I'll try to give some more info about the specifics of my data frame. To make it clearer, I'll show an example. Suppose I have the following data frame:

df = pd.DataFrame({'id': ['idabf8j', 'idabf8j', 'idabf8j', 'id0kd7a', 'id0kd7a'],
                   'date': ['2018-05-01', '2018-05-02', '2018-05-03', '2018-05-03', '2018-05-04'],
                   'X1': [1, 5, 2, 8, 4]})

I use here X1 only, but in general I have many more (in the example I was trying to run I had X1, ..., X6, but again, in general, I have much more).
Now, this data frame represents two time series corresponding to two id's (one with 3 timestamps/days and another with two). In general, I have several thousands of id's and (on average) 700 day (some id's have just a handful of days and some have a couple of thousand). The days may or may not overlap between id's.

Here's the catch: My end goal is not to extract_features on this data frame. What I want is to run extract_features on ALL sub-time-series by moving the rightmost date forward in time and keeping the leftmost date fixed at the first day (for every id). In order to do that, I create the following (rolled) data frame:
df_rolled = pd.DataFrame({'id_date': ['idabf8j|2018-05-01 00:00:00', 'idabf8j|2018-05-02 00:00:00', 'idabf8j|2018-05-02 00:00:00', 'idabf8j|2018-05-03 00:00:00', 'idabf8j|2018-05-03 00:00:00', 'idabf8j|2018-05-03 00:00:00', 'id0kd7a|2018-05-03 00:00:00', 'id0kd7a|2018-05-04 00:00:00', 'id0kd7a|2018-05-04 00:00:00'], 'date': ['2018-05-01', '2018-05-01', '2018-05-02', '2018-05-01', '2018-05-02', '2018-05-03', '2018-05-03', '2018-05-03', '2018-05-04'], 'X1': [1,1,5,1,5,2,8,8,4]})
and then I run extract_features on df_rolled with column_id=id_dateand column_sort=date.

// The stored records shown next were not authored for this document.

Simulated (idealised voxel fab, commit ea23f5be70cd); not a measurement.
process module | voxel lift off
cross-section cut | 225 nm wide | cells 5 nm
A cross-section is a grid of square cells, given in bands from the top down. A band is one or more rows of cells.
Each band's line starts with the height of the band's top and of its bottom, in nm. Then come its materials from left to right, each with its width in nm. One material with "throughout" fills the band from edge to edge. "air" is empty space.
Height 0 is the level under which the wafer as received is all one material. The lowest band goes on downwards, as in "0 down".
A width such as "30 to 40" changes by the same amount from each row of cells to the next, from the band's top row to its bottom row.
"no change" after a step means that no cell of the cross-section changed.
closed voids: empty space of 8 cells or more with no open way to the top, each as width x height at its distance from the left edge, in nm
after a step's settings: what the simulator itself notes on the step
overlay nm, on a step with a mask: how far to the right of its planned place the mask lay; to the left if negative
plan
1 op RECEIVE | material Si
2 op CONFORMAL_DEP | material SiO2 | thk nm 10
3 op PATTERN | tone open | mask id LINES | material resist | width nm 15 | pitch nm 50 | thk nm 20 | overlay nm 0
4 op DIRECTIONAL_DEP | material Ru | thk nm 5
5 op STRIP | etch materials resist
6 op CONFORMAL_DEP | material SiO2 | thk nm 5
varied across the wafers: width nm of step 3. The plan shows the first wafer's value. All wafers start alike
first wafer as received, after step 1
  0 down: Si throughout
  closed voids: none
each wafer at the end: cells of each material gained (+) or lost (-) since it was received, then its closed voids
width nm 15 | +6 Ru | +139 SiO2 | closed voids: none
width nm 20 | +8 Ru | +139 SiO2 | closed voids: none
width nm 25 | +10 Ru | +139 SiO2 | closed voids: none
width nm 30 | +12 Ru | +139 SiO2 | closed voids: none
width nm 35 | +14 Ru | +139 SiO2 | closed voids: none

The full df has many unique column_id values (around 1 million!). The number of unique column_sort values is much smaller than that, probably several hundreds.
The names of the columns are of type str representing something meaningful in the context of the problem I am solving, and not X1, X2, etc., ..

I have tried the following:
1) Running with all 6 columns (X1, ..., X6) --> Failed
2a) Running with X1, X2 --> Passed
2b) Running with X3, X4 --> Passed
2c) Running with X5, X6 --> Passed
(same number of rows for each run: 2a, 2b, 2c.)
so it's not about the values in the data frame.
3) Cutting the df horizontally and running every horizontal chunk separately --> Failed
(each horizontal chunk corresponds to, say, 100 id's, with all of it's days. That is, instead of running all several thousands of id's at the same time, run it sequentially on subsets of id's). I also tried 50 id's at the same time, but it did not work. Maybe 50 was still too much, in terms of memory.
4) Replacing the id_date with an int -- > Failed (with the same error message).
(so it's not about the long str of the form: idabf8j|2018-05-01 00:00:00)
5) Running with LocalDaskDistributor instead of MultiprocessingDistributor --> Failed

Hope this can help ..

Hi @yuval-nardi, thank you for the additional information, hopefully it will be
useful to pinpointing the problem, especially the example of the dataframe and
data. The only additional question I have is this, in your data example all
your values are int, is this true for all values? In terms of the type when
tsfresh makes the data_in_chunks Python list, there is a difference between
ints and floats in terms of the Python internal representation of the list
objects. As per Python documentation:
https://docs.python.org/2/tutorial/floatingpoint.html#floating-point-arithmetic-issues-and-limitations

In terms of native Python lists the stored value of a float is an approximation
to the original decimal fraction, to the true decimal value of the binary
approximation stored for 0.1 it would be 0.1000000000000000055511151231257827021181583404541015625

Reviewing your original traceback, supports the theory that this occurs in the
data_in_chunks list creation. I do not beleive this has got anything to do
with the validity of data, values or strings in terms of the dataframe itself,
other than the interpretation, representation and effect of the data on the
resulting list, as your testing has shown.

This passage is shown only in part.